Minit: Now Right Here

As Minit, Jasmine Guffond and Torben Tilly, formerly of Sydney and now Berlin residents, create ambient soundscapes that are meditative, hazy, and hallucinatory. If the idea is not terribly innovative or original, their particular take on it is certainly convincing enough, not to mention more musically satisfying than the genre norm. The two use sampling, digital processing, and electroacoustic techniques to create powerful work that impresses for the quality of its conception and cumulative impact.

It's worth noting that three of the four compositions on Now Right Here were created in 2002, but the standout, 2003's title track, is the latest and the longest at close to twenty minutes. It's an epic drone that's reminiscent of the No Pussyfooting and Evening Star Fripp-Eno collaborations, minus, that is, the indelible sound of Fripp's piercing guitar. In the Minit piece, wavering tones chime as they grow through subtle modulations and incremental changes into a dense hypnotic mass. Suspended rootlessly, the work shifts gears dramatically halfway through when a dominant bass line appears, anchoring the piece beautifully as its massive bulk wends its glacial way. The bass gradually fades along with the bright wave-like shimmer, leaving braying stuttering noises until they too fade, with a repeating piano chord remaining as a lone center. That the work sustains ample interest while developing at such a measured pace is a compliment to the control Minit exercises over its unfolding.

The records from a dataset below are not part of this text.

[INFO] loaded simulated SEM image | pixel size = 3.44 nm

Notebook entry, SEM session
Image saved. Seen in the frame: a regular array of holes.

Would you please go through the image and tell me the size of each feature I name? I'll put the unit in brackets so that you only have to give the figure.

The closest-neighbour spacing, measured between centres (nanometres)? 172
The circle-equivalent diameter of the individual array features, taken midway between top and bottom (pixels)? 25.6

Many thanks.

Predictably, while the other pieces are credible, they pale somewhat in comparison as none is as epic or consequential in scope as “Now Right Here.” Soft droning tones and creaking sounds on “CG,” originally composed for the video “China Girl” by Aaron Rogers, build towards a dense blur, while “IJ Muiden” features what sounds like heavily processed piano sounds and transforms them into a mass of hazy patter. In contrast to their becalmed ambience, the noisy beginning of prickly, crackling static in “IJ Variation” startles, but it too gradually quietens until it resembles a fuzzy recording of electrical wire tones paired with processed watery surf. Here and elsewhere, Guffond and Tilly demonstrate an impressive ability to conjure dense clusters of abstract sound without incurring a corresponding loss in musicality.